7/8/11

Inside Dope, from someone who knows...



When I was in third grade, I decided to become a foreign correspondent. I wrote a story about an archaeologist exploring ancient ruins in Egypt, and then in a professorial tone, I related the lives of the Ancient Egyptians through the lens of my journalistic eye. The teacher thought it was brilliant and read it aloud. I remember thinking it was as if a force greater than I, came through my number 2 pencil onto the yellow composition paper, but from then on, I was hooked on writing. I wish I still had that story, but it disappeared like so many relics of yesteryear. 

Recently, a picture of my high school newspaper surfaced on Facebook, and delighted, I absconded the picture of the Panther since this is when I was the newspaper editor. You could say this was the glory days of my journalism career, as I took this responsibility very seriously, redesigned the masthead, the lettering, to resemble the New York Times of course, and was even in the play pictured on the front, the Man who came to Dinner...

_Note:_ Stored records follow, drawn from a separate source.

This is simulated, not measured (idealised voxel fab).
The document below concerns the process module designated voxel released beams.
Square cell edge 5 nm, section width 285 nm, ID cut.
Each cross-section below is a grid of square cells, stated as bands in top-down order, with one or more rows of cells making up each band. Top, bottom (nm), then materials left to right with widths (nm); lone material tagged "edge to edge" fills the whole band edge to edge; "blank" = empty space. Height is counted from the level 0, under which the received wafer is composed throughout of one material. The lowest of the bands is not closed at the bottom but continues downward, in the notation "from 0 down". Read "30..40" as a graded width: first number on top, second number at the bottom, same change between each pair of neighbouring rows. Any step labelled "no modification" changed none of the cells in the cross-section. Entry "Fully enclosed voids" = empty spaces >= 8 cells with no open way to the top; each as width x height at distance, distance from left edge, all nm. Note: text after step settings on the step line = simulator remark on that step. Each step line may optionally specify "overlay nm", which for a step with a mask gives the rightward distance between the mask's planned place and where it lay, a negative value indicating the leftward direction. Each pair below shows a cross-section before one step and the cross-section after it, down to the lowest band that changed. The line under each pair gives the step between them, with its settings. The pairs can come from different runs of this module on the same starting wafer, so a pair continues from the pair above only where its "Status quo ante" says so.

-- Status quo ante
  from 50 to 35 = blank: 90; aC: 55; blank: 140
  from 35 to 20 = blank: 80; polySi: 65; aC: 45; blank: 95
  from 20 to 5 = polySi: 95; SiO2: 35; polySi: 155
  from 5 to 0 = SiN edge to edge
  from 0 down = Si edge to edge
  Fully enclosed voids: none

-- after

I was not a great student but I was an ambitious one, and had tremendous drive to succeed, and of course, become a foreign correspondent just like Peter Jennings who always appeared on the nightly news in a Safari jacket from somewhere in Beirut or Paris or somewhere, and that's who I wanted to be. 

I also wanted to be a little bit Brenda Starr, the cartoon character, who also had a fabulous journalism career, and a really mysterious boyfriend with an eyepatch. 

Then I went to the University of Maryland where they tossed me out of journalism school for having an overactive imagination. The nerve!

They suggested I try some other kind of writing.  I didn't listen to them. I majored in political theory and psychology and wrote for the campus newspaper, the Diamondback, and went on to work for United Press International, the Newark Star Ledger, the Elizabeth Daily Journal, and even a few weekly rags, before getting a job at the New Yorker Magazine, but I will leave that story for another day.